The left-hander, now 23, arrived in the majors last Aug. 29 armed with a formidable four-seam fastball, but manager Alex Cora and chief baseball officer Craig Breslow have since admitted that roster needs forced them to rush Tolle and fellow lefty top prospect Connelly Early up to the majors.
Tolle impressed in his debut, 5 ⅓ innings of two-run ball in which he allowed three hits, walked two and struck out eight, but he struggled in his subsequent two starts before the Red Sox moved him to the bullpen. He finished the regular season with 11 earned runs (12 total) on 18 hits in 16 ⅓ innings between three starts and four relief outings. (He also pitched a scoreless third of the eighth inning in Game 2 of the Wild Card series.)
According to Baseball Savant, Tolle led overwhelmingly with his four-seam: 195 four-seamers, or 64.1% of his total pitch mix, a cutter (13.5%), slider (9.5%), changeup (6.9%) and curveball (5.9%). The Red Sox want the southpaw to hone his secondary pitches so they may better complement the fastball.
“The other day he threw the ball well, threw a lot of strikes, which is the key right now,” manager Alex Cora said Wednesday. “We just want them to pound the strike zone, and he did that.
“His secondary stuff was good. Just gotta keep getting better, right? We know the fastball is gonna play, the extension is gonna play. How we get to 102 and then bury people, that’s the next thing we have to solve.”
Tolle knows one thing that isn’t the solution: Garrett Whitlock’s changeup.
Though not for a lack of trying. If he could replicate one skill of a teammate’s, it would be that.
“Some of the swings that I’ve seen on Garrett Whitlock’s changeup have been pretty wicked,” Tolle told the Herald. “I tried to throw it at one point, and it was just not – it’s one of a kind. One of a kind.”
Whitlock’s changeup grip is “a whole lot different than anybody else’s,” Tolle explained. “To have his extension mixed with how much vert he kills, A, and B, I mean that thing runs more than a lot of – nobody else has a pitch that runs quite like his does.
“You could put a compilation of Whitlock changeup swings and it’s some of the more ugly swings you’ll see.”
Whitlock threw 246 changeups last season. Opponents managed 16 hits, one double, and one home run off it and struck out 11 times.

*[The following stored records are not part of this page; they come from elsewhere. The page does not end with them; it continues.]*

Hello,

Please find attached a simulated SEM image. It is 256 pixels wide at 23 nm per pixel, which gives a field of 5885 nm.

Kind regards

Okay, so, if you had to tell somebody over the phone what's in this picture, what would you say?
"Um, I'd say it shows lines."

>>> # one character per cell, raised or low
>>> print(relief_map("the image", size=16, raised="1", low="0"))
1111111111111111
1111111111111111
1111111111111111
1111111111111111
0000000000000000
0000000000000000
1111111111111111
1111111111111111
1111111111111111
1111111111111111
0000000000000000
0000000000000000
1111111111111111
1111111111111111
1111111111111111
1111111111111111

Understandably, Tolle had to try it out for himself. Whitlock cautioned it would be an adjustment. It wasn’t even that.
“He was like, ‘Just give it a couple days, because you need to get used to it,’ and I gave it a couple days and I was like, ‘Yeah this sounds like a one-of-one kind of deal,’ “ Tolle recalled with a chuckle. “To say I failed miserably might be an understatement.”
Tolle threw 21 changeups across three plate appearances. Opponents went 2 for 3 with a single, double and strikeout.
Even more in awe of Whitlock’s changeup, he returned with a progress report.
“I told him, ‘Nobody is else gonna be able – if somebody else could throw that changeup, good for them, but not me,’ “ Tolle said.
The ever-modest Whitlock appreciates his teammate’s praise but respectfully disagrees. After all, he had help honing his changeup from Matt Andriese, who was a veteran arm in the Boston bullpen during Whitlock’s rookie season.
“He’s someone I would definitely say I leaned on heavily,” Whitlock told the Herald, “and really, really tried to model my pitch after.”
“To me, it’s just my changeup, I’m not gonna sit here and say it’s one-of-one,” Whitlock said. “I feel like there’s plenty of guys around the league with better changeups, but it’s a pitch I like to throw, it’s a pitch I have confidence in, and it’s kind of how I’ve attacked and gone about it.”
“There’s plenty of guys with fantastic changeups, I feel bad that I’m probably missing some people,” Whitlock continued, naming Devin Williams (Mets), Logan Webb (Giants), Pablo Lopez (Twins) and 2025 Red Sox teammate Lucas Giolito. “It’s just one of those things where it’s all about what your arsenal is, does it play well with your arsenal, and that’s how I go about it. And my changeup plays well with my arsenal, and (I) go from there.”
Only five seasons after his big-league debut in 2021, Whitlock is the longest-tenured Red Sox pitcher on the 40-man roster. He’s become a leader in the clubhouse and organization in several ways, including serving as the team’s player representative to the MLBPA, and Jimmy Fund captain.
So when younger teammates, or any teammate, comes to him for advice about pitching, Whitlock tailors it to the man.
“The way I always viewed pitching is, I want to make them the best them they can be,” he said. “That’s the biggest thing: identify what makes them an outlier, what makes them so good, and just try and help them exploit that and sharpen the other things as best we can.”
For Tolle, that means all roads lead to the four-seamer. Whitlock hasn’t thrown one in a big-league game since 2023, but he knows for Tolle, it’s the nucleus.
“We know Tolle’s got a unicorn fastball,” Whitlock said. “The biggest thing is exploiting that and making sure that every other pitch tunnels off that. And that’s how he’s going to fool hitters. They have to respect that fastball, and so the longer he can make every other pitch look like a fastball, the better for him.
“You have to respect it, you have to be sitting on it. So that’s how he’s going to absolutely make a huge jump.”